Tuesday evening at Fulham Library felt like dissecting the architecture of storytelling itself. The third person workshop gathered twelve writers around tables that had seen countless creative struggles, and I found myself examining my own narrative choices with fresh skepticism.
The session centered on mastering distance – that delicate balance between intimacy and objectivity that third person demands. Limited versus omniscient perspective became less about rules and more about surgical precision. When do you step closer to your character’s consciousness? When do you pull back to observe from above?
Working through the exercises, I realized how often I unconsciously slip between narrative distances within single paragraphs. This inconsistency, which I’d previously dismissed as stylistic freedom, suddenly appeared as technical weakness. The workshop leader pushed us to maintain strict boundaries – choose your distance and commit to it.

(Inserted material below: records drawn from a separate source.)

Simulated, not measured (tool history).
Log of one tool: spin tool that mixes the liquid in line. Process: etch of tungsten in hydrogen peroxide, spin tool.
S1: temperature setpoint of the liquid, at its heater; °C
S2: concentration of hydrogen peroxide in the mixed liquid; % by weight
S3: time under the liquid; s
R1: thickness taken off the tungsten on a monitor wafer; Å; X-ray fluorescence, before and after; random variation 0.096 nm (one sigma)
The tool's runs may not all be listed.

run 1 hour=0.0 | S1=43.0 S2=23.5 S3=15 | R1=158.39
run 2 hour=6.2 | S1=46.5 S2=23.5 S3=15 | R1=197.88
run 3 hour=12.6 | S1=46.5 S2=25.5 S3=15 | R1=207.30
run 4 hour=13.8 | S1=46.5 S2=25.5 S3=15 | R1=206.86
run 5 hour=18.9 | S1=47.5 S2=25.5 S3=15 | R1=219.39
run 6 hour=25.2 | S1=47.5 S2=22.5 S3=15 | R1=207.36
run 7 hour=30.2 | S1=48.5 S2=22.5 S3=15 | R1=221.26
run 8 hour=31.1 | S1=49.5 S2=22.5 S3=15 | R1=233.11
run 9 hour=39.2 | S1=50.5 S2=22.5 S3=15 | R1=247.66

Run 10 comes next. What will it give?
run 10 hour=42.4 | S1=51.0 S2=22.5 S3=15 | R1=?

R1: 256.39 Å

The community feedback revealed something unexpected. Other writers struggled with the same issue – that temptation to drift between minds, to explain rather than show. We’re all fighting the urge to control reader interpretation instead of trusting narrative structure to carry meaning.
For my current project revisions, this becomes crucial. The protagonist’s psychological complexity requires consistent limited third person to maintain authenticity. No jumping into other consciousness. No author explanations. Just disciplined observation of one mind navigating its reality.
The evening confirmed what I suspected – technical mastery isn’t restriction, it’s liberation. Knowing precisely how narrative distance functions allows for more sophisticated manipulation of reader experience. The craft serves the art, not the reverse.